Only 42% of those entitled to vote did so. 90% said yes to independence. That is 37.8 overall, nowhere near a mandate. Now there have been huge demonstrations against a break away, banks are moving their headquarters out of Catalonia, the EU has said it will not recognise an independent Catalonia and Spain has said if it happens by declaration, it will invoke Article 151 of the Constitution and impose direct rule.

Even if it is declared, independence will not happen. Because to declare it is one thing, but to be recognised to have it is quite another. Without recognition it is worthless. The best way forward is a time for reflection followed by a legally authorised referendum. That will vote No and it will be over.

A Weekend of May

Sunday, October 8th, 2017

It is an extraordinary collapse of government authority when almost the only topic of political conversation is the survival of the prime minister. So having said most of what was useful in yesterday’s post, here are just a few more thoughts.

Talk of leadership challenges and stalking horses are rubbish. For years now the Tory party operates under rules quite different to the Thatcher era. Nobody can challenge the leader. If 15% of Tory MPs write to the chairman of the 1922 Committee asking for a vote of confidence in the leader, it will be held, but not for any other reason.

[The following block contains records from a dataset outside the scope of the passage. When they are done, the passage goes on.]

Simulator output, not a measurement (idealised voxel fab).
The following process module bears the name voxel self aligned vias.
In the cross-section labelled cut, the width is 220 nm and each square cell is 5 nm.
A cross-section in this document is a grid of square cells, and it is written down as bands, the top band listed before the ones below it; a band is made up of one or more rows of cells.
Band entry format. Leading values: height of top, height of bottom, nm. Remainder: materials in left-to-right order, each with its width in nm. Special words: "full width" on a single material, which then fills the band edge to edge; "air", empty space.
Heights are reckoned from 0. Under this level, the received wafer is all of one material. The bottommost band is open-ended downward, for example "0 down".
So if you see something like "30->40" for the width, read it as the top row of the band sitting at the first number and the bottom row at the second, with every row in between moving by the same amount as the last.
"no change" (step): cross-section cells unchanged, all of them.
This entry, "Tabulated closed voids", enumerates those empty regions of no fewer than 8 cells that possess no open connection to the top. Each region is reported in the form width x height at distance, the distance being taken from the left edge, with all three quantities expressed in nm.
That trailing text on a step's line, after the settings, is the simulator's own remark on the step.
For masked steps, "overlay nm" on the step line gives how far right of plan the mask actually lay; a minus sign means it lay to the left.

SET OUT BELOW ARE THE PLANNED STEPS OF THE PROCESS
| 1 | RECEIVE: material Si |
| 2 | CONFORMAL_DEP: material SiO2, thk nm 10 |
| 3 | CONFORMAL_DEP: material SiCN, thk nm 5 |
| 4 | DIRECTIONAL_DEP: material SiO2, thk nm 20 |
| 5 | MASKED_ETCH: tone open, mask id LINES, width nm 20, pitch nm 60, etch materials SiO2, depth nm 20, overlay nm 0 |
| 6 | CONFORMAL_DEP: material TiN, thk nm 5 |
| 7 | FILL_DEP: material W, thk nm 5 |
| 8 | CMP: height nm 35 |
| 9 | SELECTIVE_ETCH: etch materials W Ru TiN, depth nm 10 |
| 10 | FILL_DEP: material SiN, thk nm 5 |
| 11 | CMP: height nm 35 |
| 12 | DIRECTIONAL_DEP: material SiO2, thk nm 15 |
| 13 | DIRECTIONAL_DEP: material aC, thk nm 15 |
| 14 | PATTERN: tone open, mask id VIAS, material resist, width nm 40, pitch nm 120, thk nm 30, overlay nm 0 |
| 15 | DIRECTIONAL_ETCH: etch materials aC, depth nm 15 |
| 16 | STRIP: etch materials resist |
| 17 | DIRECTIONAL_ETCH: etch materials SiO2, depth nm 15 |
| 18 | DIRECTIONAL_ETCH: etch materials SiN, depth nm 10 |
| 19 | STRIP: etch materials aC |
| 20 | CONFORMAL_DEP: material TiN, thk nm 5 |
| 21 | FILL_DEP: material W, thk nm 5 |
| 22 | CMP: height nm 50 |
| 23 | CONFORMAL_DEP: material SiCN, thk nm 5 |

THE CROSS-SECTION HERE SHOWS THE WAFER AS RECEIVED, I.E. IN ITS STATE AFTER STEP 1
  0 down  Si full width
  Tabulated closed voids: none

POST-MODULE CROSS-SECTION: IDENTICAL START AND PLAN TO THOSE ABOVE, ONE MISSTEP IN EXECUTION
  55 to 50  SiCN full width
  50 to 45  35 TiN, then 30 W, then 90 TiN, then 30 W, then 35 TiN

If  May won she would carry on. If she lost she would resign as prime minister. She would not be entitled to stand for the leadership again and only on her resignation could nominations open for a successor. Through a knock out process of voting among MPs, the field is reduced to two, at which point the party membership get the chance to make the final choice. It is a cumbersome system in opposition. In government, in the midst of the Brexit mess of stalled negotiations and unbridgeable gaps amounting almost to a national emergency, which it could shortly become with deteriorating economic prospects, three months of hustings  is just not a runner. Neither is another leader elected unopposed.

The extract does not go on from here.